Loosing money in scamsDate: October 17, 2006
I am writing to you with warm wishes from my home in Nigeria. I am the nephew of a very wealthy oilman here in my country. Unfortunately, my uncle, God rest his soul, recently passed away and left $53.8 million (U.S.) deposited in a security company here.
Because of the volatile political situation, I am unable to retrieve this money myself. If you can help me, I would be able to compensate you with 25 percent of the total amount.
All you need to do is to provide me with your bank account number so I can arrange a transfer of this money to your account. Of course, when you supply this information, the real transfer will involve taking whatever funds you have in that account and putting it in my pocket, after which time you will never hear from me again.
But you will hear from other con men, or women -- plenty of them.

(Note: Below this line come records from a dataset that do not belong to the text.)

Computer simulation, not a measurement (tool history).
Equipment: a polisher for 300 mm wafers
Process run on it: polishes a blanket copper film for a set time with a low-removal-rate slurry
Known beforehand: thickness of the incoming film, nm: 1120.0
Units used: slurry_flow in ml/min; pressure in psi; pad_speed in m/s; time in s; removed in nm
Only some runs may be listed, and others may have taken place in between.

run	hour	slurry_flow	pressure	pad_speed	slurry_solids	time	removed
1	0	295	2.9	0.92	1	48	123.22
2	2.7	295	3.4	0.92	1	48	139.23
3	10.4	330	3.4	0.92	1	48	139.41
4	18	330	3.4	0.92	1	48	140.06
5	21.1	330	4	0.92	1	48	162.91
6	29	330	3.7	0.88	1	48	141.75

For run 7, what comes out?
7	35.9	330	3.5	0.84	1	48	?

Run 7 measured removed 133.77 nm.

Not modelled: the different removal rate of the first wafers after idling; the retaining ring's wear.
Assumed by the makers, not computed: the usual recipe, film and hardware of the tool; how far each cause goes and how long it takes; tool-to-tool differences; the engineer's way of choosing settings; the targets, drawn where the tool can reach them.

Fraudulent Internet come-ons such as this one are no longer news. They have been drifting through the ether and landing in e-mail boxes for almost as long as the Internet has been operating. Yet the mere fact they are still out there indicates that people continue to fall for such scams.
Christopher Butler is the resident agent in charge at the U.S. Secret Service office in Riverside. The agency handles Internet fraud investigations.
Butler says the Nigerian scam "has been going on so many years it's hard to believe the word hasn't got out. But people still fall for that one."